Relationship Between L1 Norm and L1 Regularization

ml
code

2025-02-10

So L1 regularization is not just "named after" the L1 norm by coincidence — it directly uses the L1 norm as its penalty term in cost functions (and similarly for L2).

Here's the core insight:

The L1 norm, denoted by $\|w\|_1$ , is simply the sum of absolute values of a parameter vector. L1 regularization, or lasso, adds a penalty proportional to that same sum:

w = (3, -4) \\ \|w\|_1 = |3| + |-4| = 7 \\ \text{L1 penalty} = λ \cdot (|3| + |-4|) = 7λ

The L2 norm, denoted by $\|w\|_2$ , is the square root of the sum of squares of the components. In practice, however, L2 regularization (ridge) commonly uses the sum of squares directly (often with a $\frac{1}{2}$ factor) because its derivative is much simpler:

w = (3, -4) \\ \|w\|_2 = \sqrt{3^2 + (-4)^2} = 5 \\ \text{L2 penalty} = λ \cdot \frac{1}{2}(3^2 + (-4)^2) = λ \cdot \frac{25}{2} = 12.5λ

Although both are called "L2," ridge drops the $\sqrt{\dots}$ to simplify gradient computation.

Next, in regression:

Lasso (L1-regularized) Regression
$cost = MSE + λ \|w\|_1$
Encourages sparsity by forcing some coefficients exactly to zero. Geometrically, the diamond-shaped L1 constraint favors axis-aligned solutions.
Ridge (L2-regularized) Regression
$cost = MSE + λ\sum w_j^2$
Shrinks coefficients toward zero but rarely drives them to exactly zero. The circular L2 constraint yields smooth shrinkage around the origin.

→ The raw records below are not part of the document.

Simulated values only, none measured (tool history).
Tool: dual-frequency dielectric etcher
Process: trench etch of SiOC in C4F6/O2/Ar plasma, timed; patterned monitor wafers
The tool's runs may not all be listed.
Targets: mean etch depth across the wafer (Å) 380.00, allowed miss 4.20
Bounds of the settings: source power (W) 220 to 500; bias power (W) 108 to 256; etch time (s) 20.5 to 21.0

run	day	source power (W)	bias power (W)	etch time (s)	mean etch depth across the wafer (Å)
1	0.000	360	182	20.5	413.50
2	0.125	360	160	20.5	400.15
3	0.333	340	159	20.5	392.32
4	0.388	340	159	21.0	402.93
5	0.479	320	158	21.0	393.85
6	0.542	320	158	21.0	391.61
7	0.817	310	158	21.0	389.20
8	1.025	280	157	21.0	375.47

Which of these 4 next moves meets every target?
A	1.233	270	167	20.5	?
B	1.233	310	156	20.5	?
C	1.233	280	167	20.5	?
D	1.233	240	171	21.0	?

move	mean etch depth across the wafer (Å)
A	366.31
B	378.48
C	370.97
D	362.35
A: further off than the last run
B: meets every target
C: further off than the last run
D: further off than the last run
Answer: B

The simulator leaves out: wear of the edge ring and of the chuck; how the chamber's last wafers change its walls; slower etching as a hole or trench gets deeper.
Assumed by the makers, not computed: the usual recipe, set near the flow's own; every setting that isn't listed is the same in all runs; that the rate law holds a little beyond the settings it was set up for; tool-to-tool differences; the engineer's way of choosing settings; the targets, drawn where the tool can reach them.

Both regularizers are literally named after the underlying norm they employ. In regression, adding these penalties trades off data-fit (low error) against model complexity (smaller coefficients), helping prevent overfitting. The same principles apply when training neural networks, where L1 or L2 penalties are added to the network's loss function to control weight sizes.

In practice, L2 regularization (often called "weight decay") is far more common for neural networks than L1, primarily because its smoother penalty integrates well with gradient-based optimizers and effectively discourages large weights without necessarily forcing them to zero.

Key takeaways:

L1 regularization = $λ \cdot \|w\|_1$ (sum of absolute weights) → sparsity (lasso)
L2 regularization = $λ \cdot \|w\|_2^2$ (sum of squared weights) → smooth shrinkage (ridge)
Names derive directly from the mathematical norms they use, not just convention.